Informally, we define minimum shortest path cover to be the smallest number of shortest paths that cover all vertices of a graph. In other words, every vertex should belong to at least one of those shortest paths (there is no problem if one vertex belongs to more than one paths). Formally, we define the problem as follows. Assume the directed graph $G=(V,E)$ with vertices $V=\{v_1, ..., v_n\}$, with non-negative edge weights $w(v_i,v_j) \ge 0$. We have following definitions respectively:

  • weight of a path: if $P=u_1, ...,u_{|P|}$ then $w(P) = \sum w(u_i,u_{i+1})$
  • set of all path covers of $G$: $PC(G)=\{\{P_1, ..., P_k\} |\forall i \exists j: v_i \in P_j\}$.
  • Size of a path cover: if $PC=\{P_1, ..., P_k\}$ then $Size(PC)= k$
  • set of all paths of $G$ starting from $v$ and ending in $u$: $P(G, v, u)=\{v, v_{i_1},...,v_{i_l}, u | \forall j: v_{i_j}, u, v \in V, (v_{i_j},v_{i_{j+1}}), (v,v_{i_1}), (v_{i_{|P|}},u)\in E\}$
  • set of all shortest paths of $G$ by $SP(G) = \{P = v_{i_1}, ..., v_{i_{|P|}} | \forall Q \in P(G,v_{i_1},v_{i_{|P|}}), w(P) \le w(Q)\}$.
  • Set of shortest path covers of $G$: $SPC(G)=\{PC=\{P_1, ..., P_k\} | PC \in PC(G), \forall i: P_i \in SP(G)\}$
  • Minimum shortest path cover of G: if $PC \in SPC(G)$ and $\forall Q \in SPC(G): Size(P) \le Size(Q)$ then $MSPC(G) = PC$

To give a concrete example, suppose graph $G=(V,E)$, with vertices $ V=\{1,2,3,4\}$, and edges $E=\{1\rightarrow 2,1\rightarrow 5, 2\rightarrow 3,4\rightarrow 5\}$. It is clear that $G$ could be covered by two paths. The minimal set would be $MSPC(G)=\{1\rightarrow 2 \rightarrow 3,\ 4\rightarrow 5 \}$.
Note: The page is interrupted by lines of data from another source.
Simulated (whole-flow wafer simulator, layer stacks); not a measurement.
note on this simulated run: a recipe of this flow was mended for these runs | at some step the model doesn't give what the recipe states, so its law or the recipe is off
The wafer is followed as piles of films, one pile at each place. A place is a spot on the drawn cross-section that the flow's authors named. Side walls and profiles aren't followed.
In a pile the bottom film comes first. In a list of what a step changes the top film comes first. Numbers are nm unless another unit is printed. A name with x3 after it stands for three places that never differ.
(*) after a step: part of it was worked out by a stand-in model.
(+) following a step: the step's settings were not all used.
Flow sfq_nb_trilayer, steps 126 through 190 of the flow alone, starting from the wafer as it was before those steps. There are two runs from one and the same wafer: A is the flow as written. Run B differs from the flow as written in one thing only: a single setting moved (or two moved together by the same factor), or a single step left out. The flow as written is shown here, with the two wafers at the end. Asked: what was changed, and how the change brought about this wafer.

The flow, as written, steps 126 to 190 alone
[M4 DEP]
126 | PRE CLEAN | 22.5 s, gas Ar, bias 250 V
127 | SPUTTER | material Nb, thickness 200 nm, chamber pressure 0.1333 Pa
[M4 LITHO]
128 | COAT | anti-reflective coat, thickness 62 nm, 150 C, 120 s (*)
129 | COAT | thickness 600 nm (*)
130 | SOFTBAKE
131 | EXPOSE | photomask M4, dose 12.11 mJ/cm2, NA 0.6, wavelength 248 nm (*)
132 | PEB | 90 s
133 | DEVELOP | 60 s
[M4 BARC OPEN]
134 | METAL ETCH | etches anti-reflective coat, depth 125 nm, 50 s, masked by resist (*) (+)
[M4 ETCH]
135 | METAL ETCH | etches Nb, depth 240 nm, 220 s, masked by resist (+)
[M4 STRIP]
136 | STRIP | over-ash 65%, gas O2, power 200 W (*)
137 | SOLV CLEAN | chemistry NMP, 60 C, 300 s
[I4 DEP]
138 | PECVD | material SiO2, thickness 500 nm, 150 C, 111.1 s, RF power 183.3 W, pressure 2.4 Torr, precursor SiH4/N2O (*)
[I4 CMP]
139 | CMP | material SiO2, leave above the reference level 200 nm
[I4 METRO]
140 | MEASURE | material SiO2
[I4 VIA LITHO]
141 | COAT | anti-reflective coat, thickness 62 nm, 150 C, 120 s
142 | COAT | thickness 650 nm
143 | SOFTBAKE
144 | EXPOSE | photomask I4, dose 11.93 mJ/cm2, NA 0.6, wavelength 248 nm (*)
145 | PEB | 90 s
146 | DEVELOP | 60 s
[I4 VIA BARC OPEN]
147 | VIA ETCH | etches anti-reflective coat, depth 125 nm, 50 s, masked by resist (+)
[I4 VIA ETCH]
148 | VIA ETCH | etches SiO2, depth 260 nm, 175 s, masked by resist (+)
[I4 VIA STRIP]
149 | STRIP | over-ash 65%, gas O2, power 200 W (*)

Now we informally construct the graph $G$ as follows. Its set of vertices ${v_1, v_2, ..., v_n}$ are points in $R^m$. Then we put the $k$ nearest vertices to $v_i$ (euclidean distance) in its adjacency list $Adj(n_i)$. Noting that $n_i \in Adj(n_j)$ does not imply $n_j \in Adj(n_i)$, the formed graph is directed and not necessarily symmetric. We can hold $k$ to be constant or $k \ll n$, in a way that the graph would become sparse.More formally we have following definitions:

  • vertices: $V={v_1, v_2, ..., v_n}, \forall i: v_i \in R^m$
  • distances: $d(u,v)$ denotes euclidean distance between $d(u,v)=||u-v||_2$
  • k-nearest neighbours: $N_k(u)=\{u_1, ..., u_k\}$ in that $\forall u_1 \in N_k(u), u_2 \notin N_k(u)$ implies $d(u,u_1) \le d(u,u_2)$.
  • edges: $E=\{(u,v) | u,v \in V, v \in N_k(u)\}$. Alternatively, $Adj(u)=N_k(u)$.
  • weights: if $(u,v) \in E$ then $w(u,v) = d(u,v)$.
  • Graph: $G=(V,E)$.

UPDATE: Some additional notes:

  • Shortest paths are unique.
  • k is chosen large enough to keep $G$ connected
  • A special case of interest is when nodes are dense $n \rightarrow \infty$ in a limited space (say unit hypercube $(0,1)^m$), and they follow a specific distribution (namely uniform).

Using the above definitions, the question is what is the asymptotic value of $Size(MSPC(G))$ or $E\{Size(MSPC(G))\}$ in the case of stochastic points? My intuition is that it is of the form $O(n^\frac{m-1}{m})$, which comes from the number of necessary paths to cover a $m$-dimensional regular grid in $R^m$. Suppose we have $l^m$ vertices $(a_1, ..., a_m), a_i \in \{1, ..., l\}$. You could cover this grid by $l^{m-1}$ paths like this: $Path-Cover = \{\{(1, P), (2, P), ..., (l, P)\}| P \in \{1,...,l\}^{m-1}\}$. Substituting $l^m$ by $n$ the $O(n^\frac{m-1}{m})$ bound could be achieved.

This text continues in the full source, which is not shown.